What's up with Stephen Tindall? The snappy PR operator, who is directly spinning his plan to privatise The Warehouse to financial journalists, wants to cut shareholders out of what could possibly be the most profitable stage in his retail giant's history because it might expose them to "too much risk".
Surely this can't be the same Stephen Tindall who sports a black "I love NZ" T-shirt in the photo on his company's website, sits on the Prime Minister's Growth and Innovation Advisory Board and is one of the key business drivers in the campaign to make Auckland a "world-class city" - all of which presupposes, I would have thought, a degree of faith that his fellow countrymen (who he is rather patronisingly referring to as "mums and dads investors") might also see some upside in continuing to have part of the action as The Warehouse expands its Extra stores and speeds up its move into the competitive grocery sector and basically builds the most powerful retailing combine in New Zealand's financial history.
The fact that The Warehouse's shareholders did not dump the stock in droves after the disastrous foray into Australia was finally crystallised at an $85 million loss and have continued to strongly support the company must indicate they have faith in the new direction being successfully driven by chief executive Ian Morrice.
Why not cut them even further into the game by raising more capital from them to fund the expansion against the Aussie supermarket chains by playing up The Warehouse's uniqueness as a company basically owned and controlled by Kiwis, rather than seeing yet another NZ icon delisted from the stock exchange?
I'm surprised that Tindall is not strongly promoting a risk-embracing attitude among The Warehouse's shareholders by inviting them along for the ride.
If the shareholders believe that Morrice - or his successor - should be given more "skin in the game" to spur that process along as Tindall suggests, I'm sure they wouldn't quibble too much if The Warehouse directors lifted management's incentive levels.
After all - everyone - not just Tindall and his proposed private equity firm partners - would ultimately benefit as the share price firmed as a long-range strategy bore fruit.
So too, would Foodstuffs, the cooperative supermarket chain that had the foresight to buy a 10.1 per cent stake of The Warehouse, and should be asked to bring the particular skills of its CEO, Tony Carter, to bear on the company at boardroom level to help directors strategise.

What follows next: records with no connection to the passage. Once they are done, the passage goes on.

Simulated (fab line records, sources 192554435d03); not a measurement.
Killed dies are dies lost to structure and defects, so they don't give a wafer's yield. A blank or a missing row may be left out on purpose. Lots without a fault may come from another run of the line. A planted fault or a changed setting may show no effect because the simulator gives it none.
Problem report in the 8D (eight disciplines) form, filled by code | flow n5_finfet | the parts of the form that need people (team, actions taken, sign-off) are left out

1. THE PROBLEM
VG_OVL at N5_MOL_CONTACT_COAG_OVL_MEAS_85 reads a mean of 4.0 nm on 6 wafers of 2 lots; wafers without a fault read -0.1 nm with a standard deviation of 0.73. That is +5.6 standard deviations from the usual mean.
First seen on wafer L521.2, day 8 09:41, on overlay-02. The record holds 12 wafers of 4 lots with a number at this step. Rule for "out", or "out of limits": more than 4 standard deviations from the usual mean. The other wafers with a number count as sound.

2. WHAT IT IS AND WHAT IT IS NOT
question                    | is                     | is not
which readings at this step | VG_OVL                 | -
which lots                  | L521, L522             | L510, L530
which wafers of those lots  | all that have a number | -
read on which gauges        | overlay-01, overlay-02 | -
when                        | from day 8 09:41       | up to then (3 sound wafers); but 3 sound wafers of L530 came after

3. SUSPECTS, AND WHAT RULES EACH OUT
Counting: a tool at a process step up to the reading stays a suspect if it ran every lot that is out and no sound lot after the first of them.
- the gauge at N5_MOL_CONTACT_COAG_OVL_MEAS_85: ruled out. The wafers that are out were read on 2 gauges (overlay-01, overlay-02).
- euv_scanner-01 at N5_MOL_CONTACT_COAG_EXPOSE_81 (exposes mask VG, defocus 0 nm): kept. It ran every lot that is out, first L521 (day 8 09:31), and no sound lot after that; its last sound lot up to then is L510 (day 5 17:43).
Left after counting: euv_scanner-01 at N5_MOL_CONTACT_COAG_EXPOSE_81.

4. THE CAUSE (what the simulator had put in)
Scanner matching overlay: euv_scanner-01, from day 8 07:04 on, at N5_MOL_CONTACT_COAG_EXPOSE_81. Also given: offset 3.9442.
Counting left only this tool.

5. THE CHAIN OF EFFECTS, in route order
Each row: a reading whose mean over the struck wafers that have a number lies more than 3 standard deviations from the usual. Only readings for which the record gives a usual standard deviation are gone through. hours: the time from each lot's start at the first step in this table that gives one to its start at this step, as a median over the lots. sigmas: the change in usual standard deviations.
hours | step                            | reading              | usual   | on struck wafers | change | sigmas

Tindall says his offer is a fair one priced at 22 per cent premium over average broker valuations, 12.5 per cent above the share price that was in place before he made last Thursday's announcement, and 47 per cent above the price before Foodstuffs acquired its 10.1 per cent stake for $150 million.
But he would, wouldn't he?
Foodstuffs clearly saw value in The Warehouse's strategy when it made its investment. That faith has been rewarded.
When the bid was announced, most market players believed Tindall had under-priced his offer and would have to cut a deal, particularly with Foodstuffs, to complete the takeover. They were looking forward to the directors' independent report which would have had to reveal management forecasts which are likely to be much more aggressive than the company has so far released.
But now there are signs that the Tindall grouping may try and avoid a lengthy control battle under the provisions of the Takeovers Code.
The Warehouse directors are not saying so specifically. But their statement indicates that Tindall and Pacific Equity Partners (PEP) the Australian private equity firm helping to bankroll the takeout, have left open the "possibility of structures other than an offer under the Takeovers Code being proposed".
What the directors are referring to here is a "scheme of arrangement" using the "amalgamation provisions" within the Companies Act to reduce the number of independent shareholders that Tindall and PEP need to get over the line so that they can compulsorily acquire the entire company.
Under the Takeovers Code, they have to get 90 per cent of shareholders to approve the planned offer, instead of the mere 75 per cent shareholder "resolution" required to be passed at a meeting if the scheme of arrangement route is used.
Shareholders were pretty angry when just such a loophole was exploited to acquire Waste Management. But they expect better from Tindall.
Frankly, I don't think Tindall and PEP should choose this route.
First, because legislation to close this loophole is already in the pipeline.
Second, and most importantly, because Tindall has made huge play over the years that the company that he founded is a "values-based" entity.
It's not his property - yet - even if he does enjoy founder status. The other 49 per cent have just as much right to the upside as he does.
The third point is that Tindall - whether he likes it or not - is an iconic figure in NZ business and investing. He needs to be seen to set the public example that goes along with his GIAB positioning.
Fourth, shareholders (if they get a chance) need to test the notion that The Warehouse will be able to operate faster if it is not a public company. Others - like Sir Ron Brierley's iconic GPG - put up with the inconvenience of publishing financial results and reports and still manage to build value.
I've no doubt that Tindall will ultimately succeed. But shareholders should demand much more than the $5.75 a share on offer, and the possible 25 cents signalled if a way can be found to monetise some of the $100 million of available imputation credits that have been accumulated, by using moral persuasion to ensure Tindall and PEP use the Takeovers Code provisions.
They need to remember Tindall's maxim, "everyone loves and deserves a bargain", and make sure they get one.